That stalwart hero of the comic book The Phantom, he who is The Ghost Who Walks, has been around a long time. He began back in 1936 as a U.S. daily newspaper strip created by Lee Falk, who got in before both Superman and Batman. That strip still runs today even after Falk's death in 1999. Though he's become the hero with the hell-cool skull ring, who's adventures are followed all around the world from India to Scandinavia, Australians seem to have a special bond with him. He's so beloved by generation after generation that this year sixty years of The Phantom comic in Australia can be celebrated. It is the longest uninterrupted publication run anywhere of The Phantom and the longest running comic published in Australia.
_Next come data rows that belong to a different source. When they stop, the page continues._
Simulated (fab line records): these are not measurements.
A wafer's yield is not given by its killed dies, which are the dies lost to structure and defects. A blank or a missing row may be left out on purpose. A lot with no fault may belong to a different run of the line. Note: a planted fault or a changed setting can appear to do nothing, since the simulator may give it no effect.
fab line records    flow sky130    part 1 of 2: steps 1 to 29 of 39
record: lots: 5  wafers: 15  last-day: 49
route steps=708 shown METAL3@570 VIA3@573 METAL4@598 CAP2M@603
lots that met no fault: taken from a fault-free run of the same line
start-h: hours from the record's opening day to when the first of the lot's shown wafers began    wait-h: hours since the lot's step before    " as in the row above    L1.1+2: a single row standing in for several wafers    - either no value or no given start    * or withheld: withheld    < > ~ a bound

Yes, The Man Who Cannot Die, the masked dude with the best tight-fitting threads, is a stayer with a rich history, not just the newspaper strips and comics but the 1943 movie serial, the 1996 movie, a heap of novels, collectors cards, animated appearances and continual talk of future productions. What is the secret to his long-standing success? He's a valid icon transcending the changing of cultural guards. Amidst the continual waves of new pop-cultural movements he seems to continually reappear like a surfer bobbing up from the behind the breaking surf. Perhaps because amongst all the other comic book heroes, he has found a balance of not being too silly and not too serious. Similar to Wonder Woman, he successfully operates as a heroic, iconic figure and as an ironic, iconoclastic figure with fans on both sides able to jointly revel in his groovy awesomeness. Best of all, with maybe Batman the only one beating him for the coolest look, The Phantom still is hip with little, if any, design change in his seventy-two years. Out of all comic book heroes one gets more from him of a sense of history.
But I have a lament, or at least a bit of a whine, that despite his vast coolness, there is very little decent merchandising to allow much of anyone to celebrate his funky style. Sure, there are non-genuine skull rings, a very funny "Phuck it's The Phantom" t-shirt of a few years back, unofficial diaries, a few recent graphic novels, but where are the t-shirts now, the posters and omnibuses of classic Phantom, history/art book and other cool things people, old and young, would like to get hold of and proudly display? I've met passionate Phantom collectors and they are hungry. I predict that a series of well-designed Phantom t-shirts, some humourous, some straight, would be a successful fashion trend, like the Astroboy t-shirts you still see around.
Besides being a hero to the down trodden and ladies in distress he could become a sub-cultural icon of fashion. He deserves to be. And that's as good a reason as any for me to put up some cool Phantom graphics.